Friday, April 9, 2010

Not So Stupid

Sometime last week, the radio told me that college basketball may very well be expanding the NCAA tournament to 96 teams. My first reaction, like most people, was "that's the stupidest thing I've ever heard!". Part of me still thinks I may be right about that. First, here's my understanding of how it would work.

Teams would be seeded 1-24 in each region. On the Tuesday and Wednesday before the games usually start, teams 9 and 24 would play each other, 10 and 23, etc etc. Then, the winners of those games would play the top eight seeds and the schedule would continue as it always has.

First of all, why mess with the best sports event in the world. The first Thursday/Friday round of the NCAA tournament is absolutely the best sports we get all year, and it's not even close. If anyone wants to argue the NHL playoffs are better, I'm listening, but you need to get them back on my TV. If anyone wants to argue the world cup is better, go live in South America with the rest of the soccer fans.

This new schedule would definitely take out some of the first week excitement. For example, everyone watched 15 seed Robert Morris almost shock 2 seed Villanova. Under the new system, Robert Morris probably still has that scrappy almost-win, but it happens on Tuesday against the 6th best team in the Big Ten and no one really cares. So that's kind of a bad thing.

More importantly for me, the people who run college basketball are basically the same morons who run college football. The idea of tinkering with the best thing they have (the NCAA tournament) while doing nothing about America's greatest sports abomination (the unforgivable bowl system) makes me want to put all 120 division one college presidents in a room, lock the door and release the hounds, or the bees, or the hounds with bees in their mouths so when they bark they shoot bees at you.

Clearly, I have my concerns. The more I thought about it though, this expansion idea actually started to make more sense. I'm a numbers guy, here's my argument:

The NFL: 32 teams, 12 make the playoffs. That's 37.5%
The NBA: 30 teams, 16 make the playoffs. That's 53.3%
Baseball: 30 teams, 8 make the playoffs. That's 26.7%
The NHL: still at a ridiculous 30 teams, 16 make the playoffs. Also 53.3%
Big Time College Football: 120 teams, 34 bowls for 68 teams. That's 56.7%

Wait, forget about that last one. The college football post-season doesn't count for anything, ever. But I think the rest of it makes a compelling argument.

There are 347 division one basketball teams, and that number will probably keep growing. Currently 65 of those teams make the real tournament, that's only 18.7%. Even 96 teams would only bump it up to 27.7%, barely more than baseball and way less than the other three major sports.

I know, there's also the NIT and CBI tournaments, which would bring the total post-season count for college basketball to 113, or 32.6%. That's still less than everything but baseball. Also, the NIT and CBI don't count and definitely shouldn't keep happening. Congratulations Dayton, you're approximately the 50th best team in your sport this year! Go crazy!

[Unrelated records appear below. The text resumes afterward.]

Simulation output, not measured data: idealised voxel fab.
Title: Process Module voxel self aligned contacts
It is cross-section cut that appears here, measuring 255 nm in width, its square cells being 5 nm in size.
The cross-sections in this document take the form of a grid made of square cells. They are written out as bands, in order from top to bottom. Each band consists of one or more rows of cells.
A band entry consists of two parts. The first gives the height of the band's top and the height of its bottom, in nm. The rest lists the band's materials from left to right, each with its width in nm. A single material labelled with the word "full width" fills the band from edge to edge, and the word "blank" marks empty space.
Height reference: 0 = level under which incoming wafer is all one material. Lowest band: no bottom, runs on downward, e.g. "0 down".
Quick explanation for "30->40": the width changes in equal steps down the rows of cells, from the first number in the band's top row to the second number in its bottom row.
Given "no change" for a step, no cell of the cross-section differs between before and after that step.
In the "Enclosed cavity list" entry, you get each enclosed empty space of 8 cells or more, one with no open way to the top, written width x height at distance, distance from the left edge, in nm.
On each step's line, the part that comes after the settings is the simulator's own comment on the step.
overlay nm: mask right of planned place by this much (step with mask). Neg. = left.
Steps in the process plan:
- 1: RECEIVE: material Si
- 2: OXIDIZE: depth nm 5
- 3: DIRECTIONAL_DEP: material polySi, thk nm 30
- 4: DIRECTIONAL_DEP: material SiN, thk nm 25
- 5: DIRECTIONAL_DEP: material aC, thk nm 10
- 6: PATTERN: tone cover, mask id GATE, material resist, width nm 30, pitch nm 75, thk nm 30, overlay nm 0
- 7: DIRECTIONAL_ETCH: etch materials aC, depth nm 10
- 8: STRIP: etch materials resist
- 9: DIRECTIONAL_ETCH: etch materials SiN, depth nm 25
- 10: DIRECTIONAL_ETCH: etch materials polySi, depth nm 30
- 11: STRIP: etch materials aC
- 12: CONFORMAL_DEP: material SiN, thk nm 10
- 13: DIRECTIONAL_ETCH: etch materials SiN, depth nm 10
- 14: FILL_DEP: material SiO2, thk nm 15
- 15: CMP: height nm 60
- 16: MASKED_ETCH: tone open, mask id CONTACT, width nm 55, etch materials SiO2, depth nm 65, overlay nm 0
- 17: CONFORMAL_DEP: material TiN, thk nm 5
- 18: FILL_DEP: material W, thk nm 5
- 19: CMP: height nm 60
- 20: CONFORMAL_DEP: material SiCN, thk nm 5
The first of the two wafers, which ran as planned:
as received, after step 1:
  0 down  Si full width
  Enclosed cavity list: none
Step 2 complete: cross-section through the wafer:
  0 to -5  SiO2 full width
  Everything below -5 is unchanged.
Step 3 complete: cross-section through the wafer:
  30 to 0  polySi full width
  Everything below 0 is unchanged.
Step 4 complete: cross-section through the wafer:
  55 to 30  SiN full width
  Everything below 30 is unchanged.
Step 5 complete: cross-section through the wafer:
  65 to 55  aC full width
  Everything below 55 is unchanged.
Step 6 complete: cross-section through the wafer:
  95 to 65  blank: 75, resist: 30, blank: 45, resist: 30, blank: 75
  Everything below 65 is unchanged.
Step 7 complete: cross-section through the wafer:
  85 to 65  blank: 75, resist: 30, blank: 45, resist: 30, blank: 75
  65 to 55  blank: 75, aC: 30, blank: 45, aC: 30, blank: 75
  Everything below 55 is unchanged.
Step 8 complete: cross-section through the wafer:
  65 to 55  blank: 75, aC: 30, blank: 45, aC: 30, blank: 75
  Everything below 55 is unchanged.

Why not give college basketball more teams in the real post-season? Especially since most college basketball players aren't going to the NBA or any other pro league. This is their only shot at playing in a meaningful playoff game. And for the fans, we get two more days of pretty competitive games. Would you trade a few of the exciting moments from this year's tournament for two whole extra days of games? I feel like I would. You'd have to at least consider it, right?